Working with SQL can sometimes be painful, especially when you have composite keys and many tables to join. Today I want to write a helpful tip for designing data models with such keys, to make it less painful to handwrite SQL for them.
TIP: Introduce a consistent naming standard for all columns that take part in a primary key, so that the column has the same name in all tables it is used, also where it’s on the referencing side of a foreign key.
That’s it. That’s the tip. Now let’s talk about why this makes sense. To do that, I want to bring up a small schema I made in the post about identifying missing indexes for foreign keys:
create table country(
id bigint generated always as identity primary key,
country_code text not null
);
create table organization(
name text not null,
country bigint not null,
primary key(name, country),
foreign key(country) references country(id)
);
create table account(
country bigint not null,
organization text not null,
email_id bigint not null,
name text not null,
primary key(country, organization, email_id),
foreign key(country) references country(id),
foreign key(country, organization) references organization(country, name)
);
This schema does currently not exhibit the naming standard I am advocating here:
- The primary key of
country
isid
- When used as a foreign key, it is named
country
This means we must join like this, using the on
clause:
select
country_code
from country join organization on country.id = organization.country
where organization.name = 'Illuminati';
Revised schema
Let’s revise the schema to bring it in line with the tip, so it’s easier to see what I mean:
create table country(
country_id bigint generated always as identity primary key,
country_code text not null
);
create table organization(
organization_name text not null,
country_id bigint not null,
primary key(organization_name, country_id),
foreign key(country_id) references country(country_id)
);
create table account(
country_id bigint not null,
organization_name text not null,
email_id bigint not null,
name text not null,
primary key(country_id, organization_name, email_id),
foreign key(country_id) references country(country_id),
foreign key(country_id, organization_name) references organization(country_id, organization_name)
);
Now we can rewrite the previous query to this:
select
country_code
from country natural join organization
where organization_name = 'Illuminati';
Here’s another one that also works:
select
account.name
from account natural join country
where country_code = 'NO';
For outer joins, the syntax is:
natural left join
natural right join
natural full join
What sorcery is this?
Wikipedia has this to say about natural join:
The natural join is a special case of equi-join. Natural join (⋈) is a binary operator that is written as (R ⋈ S) where R and S are relations.[6] The result of the natural join is the set of all combinations of tuples in R and S that are equal on their common attribute names.

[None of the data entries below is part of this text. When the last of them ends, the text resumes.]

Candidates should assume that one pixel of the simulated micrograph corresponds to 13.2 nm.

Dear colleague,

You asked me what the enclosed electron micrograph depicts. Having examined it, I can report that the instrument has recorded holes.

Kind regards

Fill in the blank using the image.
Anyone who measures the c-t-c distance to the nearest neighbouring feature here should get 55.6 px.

In less formal terms, a natural join uses the columns that have the same names on both sides of the join if their types are compatible. If you set up your foreign keys right, and match column names, it does the natural thing for you. Natural join is part of the SQL standard and should work in most RDBMS.
Too much sorcery
If that gave you pause, I agree. I prefer to avoid natural join
in most cases, because it feels brittle. Introducing a new column in a table can silently change all the join conditions in queries that use it. That’s nightmare fuel. I think it’s fine to use for ad-hoc exploration, but not in a code base where queries live and change for a long time. Here are some column names that are common and could end up doing the wrong thing for you:
name text
description text
updated_at timestamptz
created_at timestamptz
But there’s a less magical shorthand that is almost as good, the using
clause to join
. In a join like that, you specify the column names that you want to join on, and they must exist on both sides of the join. It looks like this:
select
account.name
from account join country using(country_id)
where country_code = 'NO';
Or like this:
select
email_id
from account
join organization using(country_id, organization_name)
join country using(country_id)
where country_code = 'NO';
I think this strikes an excellent balance between convenience and readability. I find myself using this a lot when doing any sort of analytics if the schema supports it. I’ll generally start a query at the from
clause and bring in all the tables I need, and it feels very natural to start out like this.
This is really one of those things that make sense to set up lints and rules about when starting out a new project. It’s kind of annoying to retrofit this on a running system, and possibly not worth the hassle. But if you’re starting something new, maybe consider it!
I maintain a tool named eugene for checking SQL migrations, and I’m going to add an optional check that can help warn when a referencing column does not match the name of the referenced column.